A Different Kind of Trek

Shy little ones—at high risk of trafficking—from a village near Pokahara, where many trekkers pass by

A Different Kind of Trek

Karin and Jeff’s Blog from Nepal

Dear Friends,

My heart wept as Jeff and I drove through the Thamel district of Kathmandu, listening to our guide tell us about the exploitation and trafficking of young girls that happens there everyday. We are here in Nepal to find ways of helping victims on behalf of the Human Trafficking & Slavery Ministry.

Even more disturbing was learning about the way women have been viewed as commodities throughout Nepal’s history, due to the dominance of Hinduism in their culture. The attitude is summed up well in the common expression, “Why water another man’s garden?” This means, among other things, that parents feel it is a waste to spend money educating their daughters, since they will one day become the legal property of another man, benefitting only him and his family.

That translates into the belief that it’s not such a big deal for the poor to sell their daughters into sex slavery—often before they are old enough to marry, thus “cashing in” early—sometimes for as little as $50.

Innocent children at one of the remote villages we visited

As a woman myself I had so many emotions it was hard to control them. So we prayed and cried out to God as we walked and drove through the city, passing men, some of whom were clients, and the many “hidden” young women they use. We are confident that God loves them all, so we’re passionate about helping, as God opens the doors for change.

As we drove, our guide pointed out something referred to as “cabin restaurants.” Now for me, cabin restaurant conjured up pictures of a nice quaint log cafe where one can grab a home-cooked meal. But here in Nepal, it means something quite different. We saw them tucked into every strip of shops, sometimes around bus terminals where travelers from India have to spend the night waiting for their regional bus the next morning. Behind the curtain that serves as the door you can see a table and some chairs, but nothing on the shelves, not a product to sell, but sadly, a life to exploit…

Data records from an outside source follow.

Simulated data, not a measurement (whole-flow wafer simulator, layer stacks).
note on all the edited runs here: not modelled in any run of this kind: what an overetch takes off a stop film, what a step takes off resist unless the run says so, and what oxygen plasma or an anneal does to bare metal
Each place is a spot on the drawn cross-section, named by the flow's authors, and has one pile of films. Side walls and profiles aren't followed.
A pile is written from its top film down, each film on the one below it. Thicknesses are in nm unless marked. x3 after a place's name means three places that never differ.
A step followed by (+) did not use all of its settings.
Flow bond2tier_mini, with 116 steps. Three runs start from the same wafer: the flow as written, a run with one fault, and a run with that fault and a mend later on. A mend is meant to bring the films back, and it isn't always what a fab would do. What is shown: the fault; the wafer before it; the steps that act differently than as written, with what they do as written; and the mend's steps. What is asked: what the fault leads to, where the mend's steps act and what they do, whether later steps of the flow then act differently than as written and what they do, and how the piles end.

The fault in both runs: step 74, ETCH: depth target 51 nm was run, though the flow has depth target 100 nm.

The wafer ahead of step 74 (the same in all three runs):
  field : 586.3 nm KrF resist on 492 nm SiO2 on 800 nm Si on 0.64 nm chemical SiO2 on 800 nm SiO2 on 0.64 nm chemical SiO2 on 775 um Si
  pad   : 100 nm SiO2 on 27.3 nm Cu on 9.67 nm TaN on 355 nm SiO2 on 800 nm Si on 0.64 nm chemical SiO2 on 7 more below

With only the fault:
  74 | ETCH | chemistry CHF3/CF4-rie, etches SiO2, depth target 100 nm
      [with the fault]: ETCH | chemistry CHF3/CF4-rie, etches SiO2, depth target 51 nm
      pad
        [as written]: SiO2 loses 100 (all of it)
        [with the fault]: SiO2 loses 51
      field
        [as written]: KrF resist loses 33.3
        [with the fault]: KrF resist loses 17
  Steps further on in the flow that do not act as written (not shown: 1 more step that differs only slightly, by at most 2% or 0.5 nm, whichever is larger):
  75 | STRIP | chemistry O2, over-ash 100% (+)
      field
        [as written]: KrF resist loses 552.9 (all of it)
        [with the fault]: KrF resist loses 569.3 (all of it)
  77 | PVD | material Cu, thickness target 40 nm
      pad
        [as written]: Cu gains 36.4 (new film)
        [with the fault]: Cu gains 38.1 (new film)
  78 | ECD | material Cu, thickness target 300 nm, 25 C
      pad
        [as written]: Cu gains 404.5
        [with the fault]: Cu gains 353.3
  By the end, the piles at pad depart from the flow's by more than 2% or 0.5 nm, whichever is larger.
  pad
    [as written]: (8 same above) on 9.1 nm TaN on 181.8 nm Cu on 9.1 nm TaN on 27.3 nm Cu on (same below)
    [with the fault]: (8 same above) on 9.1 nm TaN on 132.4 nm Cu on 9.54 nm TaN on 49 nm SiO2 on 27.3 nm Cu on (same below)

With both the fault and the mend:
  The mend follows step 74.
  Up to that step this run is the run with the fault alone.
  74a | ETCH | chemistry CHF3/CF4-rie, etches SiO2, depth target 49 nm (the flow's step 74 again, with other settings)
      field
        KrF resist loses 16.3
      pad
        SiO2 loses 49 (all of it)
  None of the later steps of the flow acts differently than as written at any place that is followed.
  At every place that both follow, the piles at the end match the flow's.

Women waiting for clients in front of a cabin restaurant

Since the devastating April 25th earthquake shined the spotlight on the epidemic of human trafficking in Nepal, we’ve been making plans to get involved here. When Jeff needed to return to this beautiful country to check on efforts made by the Disaster Relief Ministry over the past 6 months, we made the trip together to also meet with some folks who are working effectively to prevent human trafficking.

Our new partners have lived here for over 20 years, and during the last 4, they’ve built a prevention program that is already bearing fruit. We love the idea of prevention—truly the best solution to the problem. We have made a commitment to come alongside this ministry, called Five14, to work together in Nepal. It’s a powerful thing when the body of Christ works in unity, so we hope to link YOU with some very fruitful kingdom work, making inroads that will save many lives and teach the beautiful Nepali people to value their women.

Today we invested in the rebuilding of a family home that was destroyed in the quake. This “Home Stay” dwelling will not only house a family, but also be used to host paying tourists who are trekking the Himalayas. The guests are served by the family and other indigenous villagers, thus bringing valuable income to them. Much more to come about sowing into self-sustainable projects that lift the poor out of poverty—and therefore help protect the innocent from traffickers—so stay tuned!

An earthquake-damaged house much like the one we are helping to rebuild

As always, we are honored to go, to see, and to report back to you all the ways we can together store up treasure in heaven by effectively helping some of the least of our brothers and sisters around the world.

For those who have no voice,

Jeff and Karin Trotter
Directors, Human Trafficking & Slavery Ministry

Parting Shot

We don’t know Nepalese, but we were sure this little one was saying, “Can I please have another piece of candy?”